There are two parts in natural gas production. They are

  • Extraction
  • Purification

In extraction, the natural gas is extracted from various wells and other sources where the natural gas is present.

In purification, the extracted natural gas is purified. That is, various other impurities present in the natural gas are removed and a clean natural gas is delivered to the customer.

Natural gas extraction

Mostly, the natural gas is drilled out of the earth where the deposits are found. For finding the various deposits the geologists use various technologies. They normally check the surface geology of the area by the seismic energy and the magnetic properties of the underground rock formations. It is very difficult to drill the gas out the well. Various measures must be considered so that it does not affect the groundwater supply. The holes that are drilled to get the gas out of the underground rocks, must be covered tightly such that the gas does not escaped when it is being drilled out. The depth of the rocks that contain the gas varies from 1000 meters to several kilometers. Natural gas can be extracted from wells. These are specially built wells. They are called as producing or operating wells.

Natural gas sources

Natural gas reserves can be divided into three types they are:

Proved: they are the reserves from which we can economically extract the natural gas. They are present in an area of 164 thousand billion cubic meters and they will last until 2060 at the current rate of extraction.
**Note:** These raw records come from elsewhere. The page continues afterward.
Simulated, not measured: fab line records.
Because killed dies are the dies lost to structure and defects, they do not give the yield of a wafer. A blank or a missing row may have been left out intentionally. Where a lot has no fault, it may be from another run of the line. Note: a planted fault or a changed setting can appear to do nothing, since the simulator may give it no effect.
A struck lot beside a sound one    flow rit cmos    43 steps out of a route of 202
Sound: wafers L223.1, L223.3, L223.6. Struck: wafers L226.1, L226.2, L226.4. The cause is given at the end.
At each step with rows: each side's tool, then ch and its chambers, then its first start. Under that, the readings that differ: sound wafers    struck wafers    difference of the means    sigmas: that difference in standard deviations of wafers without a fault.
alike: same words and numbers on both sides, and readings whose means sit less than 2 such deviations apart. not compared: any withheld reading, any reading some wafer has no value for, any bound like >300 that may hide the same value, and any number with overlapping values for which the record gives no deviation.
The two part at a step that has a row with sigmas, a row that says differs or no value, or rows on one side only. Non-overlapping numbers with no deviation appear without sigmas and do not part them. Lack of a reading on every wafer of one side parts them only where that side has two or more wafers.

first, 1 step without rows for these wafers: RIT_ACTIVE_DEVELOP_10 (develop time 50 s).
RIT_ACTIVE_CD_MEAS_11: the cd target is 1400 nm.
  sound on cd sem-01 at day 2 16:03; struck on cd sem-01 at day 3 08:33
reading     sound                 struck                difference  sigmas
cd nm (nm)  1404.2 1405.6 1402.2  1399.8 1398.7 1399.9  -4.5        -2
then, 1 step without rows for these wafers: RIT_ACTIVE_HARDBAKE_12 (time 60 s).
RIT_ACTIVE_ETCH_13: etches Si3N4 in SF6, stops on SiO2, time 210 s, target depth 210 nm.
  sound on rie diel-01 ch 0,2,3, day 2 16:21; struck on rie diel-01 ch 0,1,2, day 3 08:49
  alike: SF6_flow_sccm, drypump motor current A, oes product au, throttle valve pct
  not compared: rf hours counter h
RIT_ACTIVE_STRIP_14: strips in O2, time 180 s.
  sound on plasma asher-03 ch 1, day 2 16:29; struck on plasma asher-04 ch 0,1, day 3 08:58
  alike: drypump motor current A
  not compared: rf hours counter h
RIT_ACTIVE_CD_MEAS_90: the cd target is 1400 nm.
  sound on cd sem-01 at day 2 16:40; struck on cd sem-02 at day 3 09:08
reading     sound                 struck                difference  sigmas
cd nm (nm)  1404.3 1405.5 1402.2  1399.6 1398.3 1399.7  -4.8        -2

Probable: they are the reserves that are found to have natural gas but no technology is available to extract the natural gas. They can be very economical and useful like the proved reserves if the technology to extract them is identified.

Potential: they are the unconventional sources. They are mostly found under the ocean. They are mostly methane hydrates which contains 20% of methane and 80% of water. Their extraction is very difficult. Currently, extraction is done using the thermal breakup and depressurization.

Natural gas purification

Before the natural gas reaches the customer, we must ensure that it contains certain quality for the use of the customer. To ensure that, natural gas processing must be done. The processing is based on the composition of the natural gas.

Normally, the natural gas is present along with the crude oil before extraction. So it obviously contain some amount of higher hydrocarbons. The natural gas may also contain water and other sulfurous substances. Water and methane together form solid hydrates which clogs the pipelines. So care must be taken so as to remove water from the natural gas. In addition to this, the natural gas may also contain some dust particles, which cause many problems.

Natural gas sources

So after extraction,

  • Natural gas is dried (water is removed).

  • Solid particles are removed (dust particles are removed).

At last, higher hydrocarbons and any sulfurous substances that are present may be removed from the natural gas, if necessary.

Natural Gas Under the Earth

Although there are several ways that methane, and thus natural gas, may be formed, it is usually found underneath the surface of the earth. As natural gas has a low density, once formed it will rise toward the surface of the earth through loose, shale type rock and other material. Some of this methane will simply rise to the surface and dissipate into the air. However, a great deal of this methane will rise up into geological formations that ‘trap’ the gas under the ground. These formations are made up of layers of porous, sedimentary rock (kind of like a sponge that soaks up and contains the gas), with a denser, impermeable layer of rock on top. 

This impermeable rock traps the natural gas under the ground. If these formations are large enough, they can trap a great deal of natural gas underground, in what is known as a reservoir. There are a number of different types of these formations, but the most common is created when the impermeable sedimentary rock forms a ‘dome’ shape, like an umbrella that catches all of the natural gas that is floating to the surface.

There are a number of ways that this sort of ‘dome’ may be formed. For instance, faults are a common location for oil and natural gas deposits to exist. A fault occurs when the normal sedimentary layers ‘split’ vertically, so that impermeable rock shifts down to trap natural gas in the more permeable limestone or sandstone layers. Essentially, the geological formation, which layers impermeable rock over more porous, oil and gas rich sediment, has the potential to form a reservoir. The picture below shows how natural gas and oil can be trapped under impermeable sedimentary rock, in what is known as an anticlinal formation. To successfully bring these fossil fuels to the surface, a hole must be drilled through the impermeable rock to release the fossil fuels under pressure. Note that in reservoirs that contain oil and gas, the gas, being the least dense, is found closest to the surface, with the oil beneath it, typicall followed by a certain amount of water. With natural gas trapped under the earth in this fashion, it can be recovered by drilling a hole through the impermeable rock. Gas in these reservoirs is typically under pressure, allowing it to escape from the reservoir on its own.